It wasn't your usual White House protest -- ninteen 13- and 14-year-olds in ankle-length aprons and ruffled caps, traipsing around in a circle chanting, "Save Turkey Run Farm."
The youngsters, all eighth graders at Potomac School in McClean, were outside the White House last week to protest a plan by the National Park Service to close Turkey Run Farm, a working replica of a Colonial farm set of 120 acres near the CIA in McLean.
"It's just not fair," said eighth grader Ann Luskey, one of the protestors. "(Turkey Run Farm) . . . is not just some history you read in a book. It's something you participate in . . . it makes history come alive."
Earlier this month, the National Park Service proposed a $3.3 million budget cut for the programs in the Washington area. The cuts would mean the closing of Turkey Run Farm, which has an annual budget of $159,000. m
For area students, that meant the end to excursions, such as the three-day trip Potomac students had planned for May. Last year, more than 39,000 people visited Turkey Run. Already this year, farm officials had schedled weekend camping trips for more than 1,3000 Washington-area students.
Soon after proposed budget cuts were announced, park service officials received thousands of lettters and phone calls protesting the cuts, which also included plans to elimiate the lightship "Chesapeake," some programs at Glen Echo Park, tours at Great Falls Park and nighttime barge trips along the C & O Canal.
Last week, park planners said the plan to eliminate the programs was being reviewed, a standard procedure when cutbacks are proposed, and no final decision had been reached.
"They (the budget cuts) were always proposals and Turkey Run Farm is only one of nearly 200 items that will be reviewed," park service spokeswoman Sandra Alley said. No date for a final decision has been set, but Turkey Run officials have been told to prepare to close this weekend.
If park service officials go ahead with their decision to close Turkey Run, teachers and residents familiar with the farm program say an unusual and popular opportunity to go beyond the textbook will be lost.
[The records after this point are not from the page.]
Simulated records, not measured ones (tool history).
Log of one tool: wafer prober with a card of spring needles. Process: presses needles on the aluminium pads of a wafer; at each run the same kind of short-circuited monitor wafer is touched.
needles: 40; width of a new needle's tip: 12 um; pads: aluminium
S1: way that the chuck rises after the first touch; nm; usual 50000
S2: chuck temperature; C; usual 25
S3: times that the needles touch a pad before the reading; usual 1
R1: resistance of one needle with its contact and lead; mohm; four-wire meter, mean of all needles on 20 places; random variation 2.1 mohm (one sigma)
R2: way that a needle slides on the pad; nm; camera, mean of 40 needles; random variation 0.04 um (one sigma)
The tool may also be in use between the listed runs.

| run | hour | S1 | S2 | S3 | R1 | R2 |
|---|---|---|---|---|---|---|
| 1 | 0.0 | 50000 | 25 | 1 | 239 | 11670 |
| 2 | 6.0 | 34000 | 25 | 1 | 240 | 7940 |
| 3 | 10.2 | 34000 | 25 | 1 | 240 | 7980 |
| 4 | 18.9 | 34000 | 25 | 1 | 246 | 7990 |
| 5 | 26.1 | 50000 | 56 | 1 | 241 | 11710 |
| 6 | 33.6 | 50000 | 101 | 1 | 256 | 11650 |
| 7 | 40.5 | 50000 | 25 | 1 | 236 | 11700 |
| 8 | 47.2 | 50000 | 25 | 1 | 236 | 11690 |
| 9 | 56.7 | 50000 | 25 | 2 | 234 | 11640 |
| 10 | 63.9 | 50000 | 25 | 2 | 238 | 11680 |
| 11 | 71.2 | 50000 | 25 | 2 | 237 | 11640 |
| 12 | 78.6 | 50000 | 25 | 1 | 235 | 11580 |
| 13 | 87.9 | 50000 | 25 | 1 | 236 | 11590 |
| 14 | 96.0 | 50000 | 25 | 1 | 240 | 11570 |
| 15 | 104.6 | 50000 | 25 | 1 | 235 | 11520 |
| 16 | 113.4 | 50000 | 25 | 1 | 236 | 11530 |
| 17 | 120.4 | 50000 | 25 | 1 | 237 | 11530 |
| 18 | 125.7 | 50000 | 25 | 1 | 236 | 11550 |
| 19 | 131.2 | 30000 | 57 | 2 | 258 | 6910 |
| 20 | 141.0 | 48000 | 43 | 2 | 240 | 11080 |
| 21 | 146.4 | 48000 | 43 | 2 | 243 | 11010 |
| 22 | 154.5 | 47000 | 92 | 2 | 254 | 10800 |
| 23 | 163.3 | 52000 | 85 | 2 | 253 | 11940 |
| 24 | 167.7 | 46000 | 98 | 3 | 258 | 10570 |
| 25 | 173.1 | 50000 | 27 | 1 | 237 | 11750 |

Since the camping program began more than four years ago, over 1,000 students have spent three days in spring living the life of poor Colonial farmers. The youngesters dress in period garb, camp in linen tents, cook over open fires and draw water from wooden bells. No semblance of the 20th century is allowed; even toothbrushes are fashoned out of birch twigs found at the farm.
Although there are other "living experiments" in the area, Turkey Run is the only one that recreates life on a small, and poor, farm in Colonial times. Oxon Hill Farm in Prince George's County has a small overnight program that shows 19th century farm life, and National Colonial Farm in Prince George's, which has no camping program, depicts upper-crust Colonial life.
"(The Turkey Run program) gives the kids a sense of comparison to the usual Ben Franklin aristocratic Colonial type they so frequently hear about . . . After only a few hours they quickly acquire an appreciation of the no-frills life -- what the hardships were of being a simple farmer," said Abigail Wiebenson, assistant head of the lower school Georgetown Day in Washington.
Wiebenson has been taking her students to Turkey Run for three year. "The first year we were rained out by a torndo. The second year there were gales. But we still keep going back . . . You can't imagine what a wonderful experience it is."
Diane Onks, a fifth grade teacher at Orange Hunt Elementary in Farifax County, said parents have donated more than $1,000 toward a trip for 62 students in June.
"We have put hundreds and hundreds of hours toward this," said Onks. "The park service sold us on the idea and now they're saying we can't go . . .
"It's ironic. Here we have been teaching the kids about American history and democracy -- how everyone counts. And this happens."